With over 5,000 breweries in the United States, approximately 90% of Americans live within 10 miles of a brewery. In Maine, there are almost 95 breweries in operation, nearly 20 of those in Portland alone, which is where I live. By my math, that means visiting the other 75 breweries in the state entails either a short drive or a significant road trip. Hold my beer!
Whenever I travel in my home state, my Maine Beer Trail passport always comes with me. The passport was created by the Maine Brewers’ Guild with the purpose of motivating beer lovers to get out and experience each brewery in its natural habitat, with the added incentive of prizes. Who doesn’t love free stuff?! By visiting as few as 10 or 20 breweries, one can earn a hat or a t-shirt. By visiting them all, the reward is some sort of epic mystery prize box.

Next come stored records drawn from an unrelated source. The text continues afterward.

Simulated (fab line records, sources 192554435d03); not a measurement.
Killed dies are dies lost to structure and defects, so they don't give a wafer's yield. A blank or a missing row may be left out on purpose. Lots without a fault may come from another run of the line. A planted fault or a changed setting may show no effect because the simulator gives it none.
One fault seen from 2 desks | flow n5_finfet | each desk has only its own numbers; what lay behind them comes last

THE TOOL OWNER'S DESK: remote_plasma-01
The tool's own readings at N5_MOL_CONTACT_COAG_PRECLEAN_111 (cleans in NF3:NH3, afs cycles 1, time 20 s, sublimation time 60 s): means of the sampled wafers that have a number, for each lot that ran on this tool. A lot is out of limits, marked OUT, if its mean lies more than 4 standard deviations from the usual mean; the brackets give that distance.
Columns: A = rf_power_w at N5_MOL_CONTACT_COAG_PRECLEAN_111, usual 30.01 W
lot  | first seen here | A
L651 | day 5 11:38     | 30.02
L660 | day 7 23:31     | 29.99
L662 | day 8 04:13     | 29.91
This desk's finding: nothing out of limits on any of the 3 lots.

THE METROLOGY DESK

The current version lists over 80 locations, and as more tasting rooms keep opening, the next edition is sure to be even bigger. Having begun my pursuit in August 2015, my worn and tattered passport contains stamps, signatures, and dates from 40 out of a total of 56 breweries. Living in southern Maine, I was able to visit a majority of the breweries right away. A couple day trips up to the midcoast and into the central region of the state were quite pleasant and low key in terms of travel. Some breweries, however, are significantly farther away. With a little extra planning, I’ve been able to cross off several more “out-of-the-way” destinations as well. In the few years since I christened my passport, some of my favorite Maine Beer Trail adventures have included attending the first-ever Bangor Beer Week, traveling to Monhegan Island, and visiting the Easternmost point in the United States.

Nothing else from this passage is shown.